Our proposed cyber-innovated global partnerships consist of an integrated cyberinfrastructure (CI) and an inclusive global team of scientists and data contributors. With four core functions, the CI supports FAIR access to in situ forest inventory data, advanced analysis tools and research codes, as well as a secure team collaboration platform. The team collaborations produce end-products (e.g., research papers, open-source data products, information co-production, and team growth), which will feed back to increase the amount of research projects and resource to ensure healthy and sustainable ecosystem-wide growth. (Figure 1):
[Data Ingestion] The stringent and complex multi-tier and multi-source data-sharing policies in forest sciences pose an obstacle to collaborative forest research. The CI incorporates multiple data-sharing policies – pre-defined by data contributors of local raw datasets – in a dynamic system so that these policies are enforced throughout the data lifecycle. The CI first collects local raw forest inventory data from around the world, and converts them into standard global datasets after error-checking and harmonization. According to the data-sharing policies pre-defined by data contributors, the CI distributes these global datasets to a number of ongoing research projects in the system. This data ingestion service enables data contributors to register and contribute data resources in the proposed CI, with a customizable data processing tool designed for both streaming and batch data ingestion.
[Data Discovery and Publication] The data discovery service and associated web user interface enable data users in the CI to discover processed datasets that have been generated from the contributed datasets. Depending on the inferred privacy level of a particular processed dataset, users will either be able to visualize point-level, heat-map, and contour views on a map (for open datasets), or only basic metadata such as the data coverage and number of datasets used in generation (for restricted datasets). Research products and datasets that are generated by users from their analysis of these processed datasets can be made public with an associated DOI using the existing data publication process.

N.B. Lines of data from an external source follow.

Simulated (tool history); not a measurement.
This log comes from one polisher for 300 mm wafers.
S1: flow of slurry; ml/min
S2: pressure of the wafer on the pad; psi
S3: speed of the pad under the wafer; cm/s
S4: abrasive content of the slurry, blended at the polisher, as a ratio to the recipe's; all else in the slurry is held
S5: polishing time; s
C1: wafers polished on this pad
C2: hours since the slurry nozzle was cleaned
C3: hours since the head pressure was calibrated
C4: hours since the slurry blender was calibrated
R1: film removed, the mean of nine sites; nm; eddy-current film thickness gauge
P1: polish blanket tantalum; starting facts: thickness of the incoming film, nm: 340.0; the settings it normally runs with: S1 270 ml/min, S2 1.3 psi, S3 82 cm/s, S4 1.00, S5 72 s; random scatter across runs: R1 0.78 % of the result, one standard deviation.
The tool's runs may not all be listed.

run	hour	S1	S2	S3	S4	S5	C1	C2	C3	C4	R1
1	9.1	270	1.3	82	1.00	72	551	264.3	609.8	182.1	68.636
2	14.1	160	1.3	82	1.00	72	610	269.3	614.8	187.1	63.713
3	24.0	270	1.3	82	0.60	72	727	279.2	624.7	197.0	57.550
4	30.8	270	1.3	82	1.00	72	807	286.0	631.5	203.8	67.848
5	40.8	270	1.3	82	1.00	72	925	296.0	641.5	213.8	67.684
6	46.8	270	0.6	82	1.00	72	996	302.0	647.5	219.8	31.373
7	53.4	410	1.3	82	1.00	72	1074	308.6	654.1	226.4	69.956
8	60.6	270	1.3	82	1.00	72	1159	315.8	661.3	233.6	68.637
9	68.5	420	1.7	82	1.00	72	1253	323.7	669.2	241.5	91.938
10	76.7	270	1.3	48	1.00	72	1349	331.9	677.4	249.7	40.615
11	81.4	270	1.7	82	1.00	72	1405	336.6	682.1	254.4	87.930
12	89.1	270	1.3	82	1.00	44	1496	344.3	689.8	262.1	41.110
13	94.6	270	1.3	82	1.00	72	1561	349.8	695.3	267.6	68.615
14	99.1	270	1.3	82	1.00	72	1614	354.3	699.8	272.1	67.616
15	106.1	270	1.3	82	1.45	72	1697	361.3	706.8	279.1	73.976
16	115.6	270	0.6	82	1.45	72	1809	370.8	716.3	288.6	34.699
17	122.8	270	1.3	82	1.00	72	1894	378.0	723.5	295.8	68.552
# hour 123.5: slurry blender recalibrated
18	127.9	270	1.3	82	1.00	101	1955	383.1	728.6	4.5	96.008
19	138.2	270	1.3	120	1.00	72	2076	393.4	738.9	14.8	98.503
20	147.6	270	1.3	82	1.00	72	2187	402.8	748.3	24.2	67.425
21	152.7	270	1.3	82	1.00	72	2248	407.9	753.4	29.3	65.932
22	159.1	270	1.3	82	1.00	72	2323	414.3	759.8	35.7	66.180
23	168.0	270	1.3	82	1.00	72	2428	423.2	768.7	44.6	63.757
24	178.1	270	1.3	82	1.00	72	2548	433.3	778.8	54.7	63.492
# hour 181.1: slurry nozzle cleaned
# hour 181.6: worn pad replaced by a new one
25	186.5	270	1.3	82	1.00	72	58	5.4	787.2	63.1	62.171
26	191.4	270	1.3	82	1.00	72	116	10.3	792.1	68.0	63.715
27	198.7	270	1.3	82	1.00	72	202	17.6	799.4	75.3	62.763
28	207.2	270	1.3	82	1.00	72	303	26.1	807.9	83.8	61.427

[Project Management] Projects in the proposed CI are the key research collaboration and access control mechanism. Users can gain access to the processed datasets by proposing a research project and requesting access to the necessary datasets. Users can create new projects either via the web user interface, or when selecting a processed dataset to use in a new project. When a processed dataset is requested, an approval request to all the requisite contributors is triggered based on dataset’s metadata. Contributors can review a project’s description before granting approval and will also be automatically added as collaborators on the project, following their approval. Once approval has been obtained from all the relevant contributors, a processed dataset will be added to the project storage.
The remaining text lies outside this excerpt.